Average position is the mean ranking of a page, keyword, or site across the impressions recorded in search results. If a query appears in position 2 for some searches and position 8 for others, the reported average may be 5. For buyers comparing rank tracking methods, that matters because average position is easy to quote but easy to misread. It compresses volatile rankings, mixed devices, locations, and SERP layouts into one number. Used correctly, it helps spot trend direction. Used alone, it can hide commercial losses.
What average position actually measures
Average position is usually calculated from all tracked impressions or ranking checks over a period, then divided into one figure. In Google Search Console, it reflects the topmost result from your site for each impression. In dedicated rank trackers, it may be based on scheduled checks for a fixed keyword set. Those are not interchangeable datasets. Practical point: a Search Console average position of 6.3 does not mean a keyword reliably ranks sixth in your target city on mobile today.
The metric also ignores click distribution. A move from position 3.2 to 4.1 can reduce traffic sharply if it pushes a page below ads, local packs, video blocks, or other SERP features. The arithmetic change looks small; the commercial impact may not be.
Why SEO teams track it anyway
Average position is useful for trend analysis when the keyword set, device type, location, and search engine stay consistent. Agencies use it to show whether a campaign is lifting visibility across a category, not just for one vanity term. Publishers use it to detect section-wide slippage after template changes. Ecommerce teams use it to compare product groups before and after internal linking or faceted navigation updates.
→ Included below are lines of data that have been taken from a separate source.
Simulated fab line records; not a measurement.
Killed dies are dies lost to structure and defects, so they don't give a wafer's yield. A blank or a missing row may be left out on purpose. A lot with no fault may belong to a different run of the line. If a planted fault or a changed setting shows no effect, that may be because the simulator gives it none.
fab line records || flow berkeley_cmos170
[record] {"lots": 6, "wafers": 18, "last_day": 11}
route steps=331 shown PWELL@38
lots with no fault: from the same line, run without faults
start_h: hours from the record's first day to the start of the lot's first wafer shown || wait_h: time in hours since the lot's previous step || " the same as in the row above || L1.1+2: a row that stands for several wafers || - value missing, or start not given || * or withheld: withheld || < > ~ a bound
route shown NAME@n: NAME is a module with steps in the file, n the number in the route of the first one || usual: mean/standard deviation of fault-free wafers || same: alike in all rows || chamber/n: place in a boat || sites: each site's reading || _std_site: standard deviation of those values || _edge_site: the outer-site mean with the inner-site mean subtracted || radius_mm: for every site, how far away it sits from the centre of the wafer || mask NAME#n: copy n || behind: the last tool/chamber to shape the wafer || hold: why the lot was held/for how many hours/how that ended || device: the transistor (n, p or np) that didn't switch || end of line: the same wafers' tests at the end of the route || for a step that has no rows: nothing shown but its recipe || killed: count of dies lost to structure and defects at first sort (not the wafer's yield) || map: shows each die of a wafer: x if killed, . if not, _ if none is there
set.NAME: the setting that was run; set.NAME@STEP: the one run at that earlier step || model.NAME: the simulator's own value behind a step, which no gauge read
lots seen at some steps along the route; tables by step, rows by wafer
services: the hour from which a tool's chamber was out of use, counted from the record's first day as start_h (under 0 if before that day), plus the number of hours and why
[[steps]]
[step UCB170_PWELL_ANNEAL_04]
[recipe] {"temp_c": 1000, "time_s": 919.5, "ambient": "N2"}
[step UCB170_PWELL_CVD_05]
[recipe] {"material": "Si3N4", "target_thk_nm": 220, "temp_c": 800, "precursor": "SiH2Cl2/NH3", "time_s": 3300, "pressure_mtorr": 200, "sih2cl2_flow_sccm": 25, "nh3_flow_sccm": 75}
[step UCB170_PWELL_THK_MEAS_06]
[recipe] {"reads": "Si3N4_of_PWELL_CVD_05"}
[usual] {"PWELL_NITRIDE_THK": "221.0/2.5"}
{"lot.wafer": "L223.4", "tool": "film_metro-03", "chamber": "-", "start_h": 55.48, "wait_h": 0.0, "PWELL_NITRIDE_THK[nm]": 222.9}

Best for: monitoring directional movement across many keywords. Weak for: judging revenue impact without clicks, CTR, conversions, and SERP feature data alongside it.
Example: when the average misleads
Suppose you track 10 keywords. Five move from position 2 to 3, and five move from 20 to 10. Your average position improves from 11 to 6.5. On paper, that looks like a major win. In practice, the top five terms may drive most sales, and dropping from 2 to 3 can cut CTR enough to offset gains from the lower-ranking terms. The average improved, but commercial performance may have stalled or declined.
How to use average position without making bad decisions
Segment it. Review branded and non-branded terms separately. Split mobile from desktop. Separate national tracking from city-level tracking. Group keywords by intent and page type so a blog section does not mask losses on money pages. Then pair average position with CTR, impressions, conversions, and share of voice. If you are buying rank tracking software, look for filtering by tag, location, device, and SERP feature presence; otherwise average position becomes a blunt metric that creates tidy reports and poor decisions.